I come from dirt people.
Not earthy , though I am that to, but dirt.
Not dirty cause the thing about dirt people is we know dirt, how it comes how it is , what it needs .
We have no illusions about it being anything but shit and rocks and the very stuff like is made off.
Earth is what you call it when you ain't never had to beg it for a living.
Earth is what you call it when you believe dirt even though it gives you life is a bad thing.
Dirt is loyal and I
I am dirt people.
Kactus has a fabulous post
( via BFP who has even more on how this shit is getting more and more awful)
about the power of Community and the fucking blindness of privilege to the needs and loves and desires of people who they for some reason can talk about all the time but can not see.
The dirt people.
When ever the dirt people come up we become semantics.
It is assumed that our " lack" of something makes our desires our lives are not informed enough, intelligent enough or cultured enough to be real.
It must be a semantic problem.
Cause we don't know how good _______ will be.
We don't know how good the new fangled solar ready houses might be.
We don't know how much this brand new science will help the world even if it depends on wiping some of us off the planet.
We would get it if we "knew better".
Don't we know that the condo that will suddenly be built on our community garden after 20 years of malicious avoidance of our communities will revitalize it?
God for bid if it's the only way the kids got to know Ms.Johnson, or if the Bells met at teh first harvest.
We are punished for our lack of greed, we are punished for our love of dirt.
We are punished for loving each other , and our soil and our bones and our history
And should we mount protest
We're jealous you know.
We must be like Gollum hoarding our rings from some great good
Even though we can't see it.
And our destruction is necessary for it, not our discomfort but our DESTRUCTION
but somehow fighting for our lives and homes is a semantic thing.
How dare we cling to dirt.
-----------------------------------------------------------
Part of why I started with that is that I must entire into a conversation, that I really don't want to.
You have to understand a lil bit what community means
and dirt means.
I am truly trying to take the words of Prof Black Women About not engaging the hegemon to heart.
So when I say I don't want to address this please believe I don't .
But this
This is my Sylvia.
And my Firefly.
But frankly this is my Sylvia.
But it started with my Sudy.
The post by Tekanji is incandescent in ways but I frankly disagree with it's premise.
This is NOT unrepresentative of the movement as it is experienced by many people. It is NOT a question of bad thought or language semantics.

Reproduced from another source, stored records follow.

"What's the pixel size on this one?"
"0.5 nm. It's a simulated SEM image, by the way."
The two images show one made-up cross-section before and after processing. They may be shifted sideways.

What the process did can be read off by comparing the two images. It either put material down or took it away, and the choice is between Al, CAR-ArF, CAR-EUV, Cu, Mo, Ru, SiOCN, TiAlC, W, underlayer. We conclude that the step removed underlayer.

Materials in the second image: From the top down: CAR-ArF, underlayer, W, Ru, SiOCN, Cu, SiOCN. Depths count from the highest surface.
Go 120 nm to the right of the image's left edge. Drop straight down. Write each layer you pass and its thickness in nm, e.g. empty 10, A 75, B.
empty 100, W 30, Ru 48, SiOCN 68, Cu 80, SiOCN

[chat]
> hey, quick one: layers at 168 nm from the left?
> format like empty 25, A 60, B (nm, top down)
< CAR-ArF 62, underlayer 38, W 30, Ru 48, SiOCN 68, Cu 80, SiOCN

It is a conditioned and well oiled part of the movement that a drive to universality and BIGNESS will always be privileged and encouraged at the expense of other women.
One of the things that is recurring in my on and offline feminist discussions is this meme of " WELL ITS TIME FOR XYZED to step ASIDE"
I am this clos eto naming it the Scarlett Johannson effect . Due to her famous quotes about age and the necessity of young women.
NOw I may attribute it to my historical background and my general not being the " target audience" but
I find this in a single word: crap
In multiple words
Ageist omnipotent megomaniacal CRAP.
Good heavens , it is ageism internalized as if simply not going HERE TAKE WHAT I'VE WORKED MY LIFE FOR, is simply some kind of envy of the sweet bud of youth rather than the actual consideration of , their own lives.
And since I OFTEN see this and hear this with NO SPECIFICS i find it really hard to not be upset when I hear it.
Real movement problems and fights are not just about people stepping aside, or simply trying to quickly codify and crystallize our past as if tit doesn't affect us as we live today.
There are no clean breaks
and if there is a need for clarification and building , can we stop acting as if dealing with the dirt that was necessary to get to where we are now is some kind of morass that needs to be fixed.
I am not like Tekanji I am not 100% behind the intent of the book but then again I am a WOC and we know how well white feminist intent has done us these past centuries right?
That being said I really have nothing I'm willing to discuss about it , good luck godspeed , have fun.
But the comments and the commentary as it affects tow women I consider blogfam DO have things that I will be addressing because
Once again the passive " civil" erasure of non mainstream voices and the subsequent appropriation of their ideas is happening in full force and to people I LOVE.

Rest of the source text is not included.